Dear Person With a Compost Pile on The Backside of My Fence,

This was the first summer in our new home. We moved in last October, and had been excited to enjoy our great new patio once the weather warmed up. And we did, for most of spring anyway. Then, around late June, our porch became unusable.

It all began when my two and four-year-old, nearly feral, daughters decided, on their own, that they didn’t want to play in the backyard anymore. We chalked it up to the heat, after all it was hot. But then a few days later my wife was working in the yard and flies of all sizes and varieties started dive bombing her so much she was forced to call it a day.

After that my wife became super vigilant, and timely, about picking up after our small dog anytime he went number two in the yard. The poor little guy could barely get it out without a plastic bag attacking it.

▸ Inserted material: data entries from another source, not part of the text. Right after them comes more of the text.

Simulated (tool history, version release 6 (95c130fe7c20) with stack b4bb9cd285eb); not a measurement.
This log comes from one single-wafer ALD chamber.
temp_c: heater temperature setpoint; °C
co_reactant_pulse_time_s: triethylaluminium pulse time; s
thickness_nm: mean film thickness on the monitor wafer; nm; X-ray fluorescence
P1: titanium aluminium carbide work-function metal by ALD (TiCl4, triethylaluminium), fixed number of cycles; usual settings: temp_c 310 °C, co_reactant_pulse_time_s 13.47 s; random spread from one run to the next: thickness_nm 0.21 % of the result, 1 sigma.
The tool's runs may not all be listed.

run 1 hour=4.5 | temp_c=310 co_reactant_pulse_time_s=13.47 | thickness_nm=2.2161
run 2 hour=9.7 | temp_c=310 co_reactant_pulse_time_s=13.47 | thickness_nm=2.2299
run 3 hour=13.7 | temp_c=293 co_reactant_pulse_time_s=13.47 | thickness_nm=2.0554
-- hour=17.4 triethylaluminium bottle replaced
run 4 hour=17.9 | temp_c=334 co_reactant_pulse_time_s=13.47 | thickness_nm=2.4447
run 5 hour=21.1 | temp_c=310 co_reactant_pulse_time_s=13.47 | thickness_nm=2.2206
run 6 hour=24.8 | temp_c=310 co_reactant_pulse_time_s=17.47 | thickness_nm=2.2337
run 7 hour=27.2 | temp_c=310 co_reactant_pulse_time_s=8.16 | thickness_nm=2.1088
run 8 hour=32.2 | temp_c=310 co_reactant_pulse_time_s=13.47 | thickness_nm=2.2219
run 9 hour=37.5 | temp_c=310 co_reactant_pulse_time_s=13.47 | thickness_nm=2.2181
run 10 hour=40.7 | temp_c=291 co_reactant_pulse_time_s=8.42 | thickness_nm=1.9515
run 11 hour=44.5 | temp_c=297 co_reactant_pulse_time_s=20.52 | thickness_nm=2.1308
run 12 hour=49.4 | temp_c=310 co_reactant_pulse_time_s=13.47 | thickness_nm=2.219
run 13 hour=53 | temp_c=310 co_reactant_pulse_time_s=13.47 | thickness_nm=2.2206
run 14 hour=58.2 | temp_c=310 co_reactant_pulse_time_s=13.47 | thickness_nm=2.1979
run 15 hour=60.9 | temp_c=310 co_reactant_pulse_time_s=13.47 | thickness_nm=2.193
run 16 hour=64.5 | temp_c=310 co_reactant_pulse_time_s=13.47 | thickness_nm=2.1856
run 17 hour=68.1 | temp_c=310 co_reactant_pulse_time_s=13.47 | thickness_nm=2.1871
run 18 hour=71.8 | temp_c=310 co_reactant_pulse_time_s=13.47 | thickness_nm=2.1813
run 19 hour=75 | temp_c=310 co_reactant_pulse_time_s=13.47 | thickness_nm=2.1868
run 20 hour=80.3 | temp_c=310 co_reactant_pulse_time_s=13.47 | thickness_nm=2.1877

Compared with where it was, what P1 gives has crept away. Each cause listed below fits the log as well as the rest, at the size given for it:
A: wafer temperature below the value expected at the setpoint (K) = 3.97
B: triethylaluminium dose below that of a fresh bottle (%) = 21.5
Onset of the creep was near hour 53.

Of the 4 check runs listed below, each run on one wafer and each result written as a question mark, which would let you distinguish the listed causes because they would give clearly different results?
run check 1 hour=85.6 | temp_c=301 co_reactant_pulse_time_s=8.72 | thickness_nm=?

Despite all of this, the little town of flies living in my yard quickly boomed into a bustling fly metroplex.

Next step, we got these amazing fly traps and put them all along the back fence. It was so disgusting, it was ridiculously stinky, and to witness dozens of flies swarming and being trapped in a bag -- all while dozens more crowded the entrance like it was the Studio 54 of their Fly Metropolis -- was gross.

Onetime I swear I overheard a fly saying “look, I know the flies inside are saying ‘don’t come in! It’s a trap!’ But they’re only saying it because they want to keep whatever smells so terrible in there for themselves!” Before elbowing his way in with his tiny little fly elbows. Sucker.

But, it was working. We were catching flies and as long as the wind was blowing in our favor, we could enjoy our patio once again.

And so we spent the summer on our patio with the nastiest of stenches wafting about, but it was better than the alternative; swarming flies.

That takes us to Labor Day weekend, and my wife is doing some work behind our property, and there it is in all it's rotting glory: one big a$$ compost pile, freshly filled with decomposing veggies, and whatever else our neighbors didn't eat from dinner the night before.

This compost pile is about 6 feet from our fly bag covered fence, and not much further from our perfect patio, and oh so obvious the majority source of our fly infestation.

While neither my wife nor I believe this compost pile was placed with ill intentions, we need it gone, it's football season now and I need my patio. So, please, if you have any advice on how to approach these people it'd certainly be appreciated.

Keep in mind that we have no idea who they are, and to be honest we have never seen a single person in the backyard. But we know that they are there and that they don't eat all their vegetables, and we've got the fly corpses to prove it.